It was with these conflicts in mind that I found out my friend Lisa Velthouse was publishing a second memoir. On the one hand, I thought, could she possibly know enough to fill two books? She's as young as I am! And on the other hand, I thought, I really like her...she's awfully cute and witty...it might be really good...
So I bought a copy of Craving Grace, the story of a fast from sweets that taught Velthouse to savor the sweetness of God. And then, I had to buy three more, stopping only because more than four seemed excessive. But I kind of wanted everyone I know to read this book.
Many memoirs are striking in the drama of the circumstances that inspired them. The very drama that draws us in, however, keeps us aloof. Oh, so you lost three limbs and still medalled in the 200 meters? Oh, so you had six failed marriages and learned a great lesson? Heartwarming, shocking, awe-inspiring, but ultimately hard to relate to on many levels. What makes Velthouse's book a must-read for, well, everyone is that nothing too momentous happens. As she comes to know her flawed self, it is not through limb-loss or hard jail time, but through the critical thoughts she has, the judgments she passes in secret. These are related with such skill that I had several awkward loud-laughing-in-public moments, and yet they are so perfectly normal that the reader cannot get away with distancing herself. I may never have six failed marriages, but I have judged and criticized and played God, and much less wittily.
Many memoirs—I’m thinking, for example, of Elizabeth Gilbert’s—make their impact by glorifying the baser instincts of the author: self-revelation in the form of self-adoration. Where Gilbert is proud of what she discovers in herself, Velthouse allows herself to appear stripped, exposed, and diminished, a primed canvas on which we get to witness the artful workings of grace. As Velthouse becomes aware of grace, so do we. We begin to believe that although, or because we, too, harbor prideful thoughts and self-reliant tendencies, we too, could become attuned to these constant evidences of grace.

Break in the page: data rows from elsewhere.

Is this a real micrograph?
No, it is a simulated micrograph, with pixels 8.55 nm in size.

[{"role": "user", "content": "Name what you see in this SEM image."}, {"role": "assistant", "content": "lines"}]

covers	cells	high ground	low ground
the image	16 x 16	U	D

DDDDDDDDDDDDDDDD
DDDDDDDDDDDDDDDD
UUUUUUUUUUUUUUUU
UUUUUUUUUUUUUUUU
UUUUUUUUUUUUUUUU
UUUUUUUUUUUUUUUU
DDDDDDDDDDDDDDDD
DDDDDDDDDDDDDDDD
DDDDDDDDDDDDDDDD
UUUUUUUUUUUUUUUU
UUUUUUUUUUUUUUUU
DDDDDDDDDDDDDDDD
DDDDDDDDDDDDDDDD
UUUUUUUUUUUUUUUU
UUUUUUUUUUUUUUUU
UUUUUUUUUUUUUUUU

Perhaps most distinctive, however, is what's missing: a sense that Velthouse has now arrived. In fact, bouncing between two periods, one several years ago and one more recent, the book is at first confusing; does she struggle with some of the same obstacles even years after the fast is completed? But that is the beauty and the genius of it. The very arrogance that bugs me about some memoirs is absent here. Velthouse's experience with grace is not complete after her fast, three years later, or even now that the book is on library shelves and coffee tables and bathroom countertops. But what she's learned and is learning still is worth writing and worth reading right now, in the still-reeling voice of a 20-something.
As Velthouse so aptly demonstrates, grace is doled out in generous, earth-shattering bits, just enough to overwhelm and humble us time and again. Perhaps when she is a wrinkled octogenarian, she will have even more insights to share from her journey in grace. And if so, I, her wrinkled peer, will probably have to buy four copies.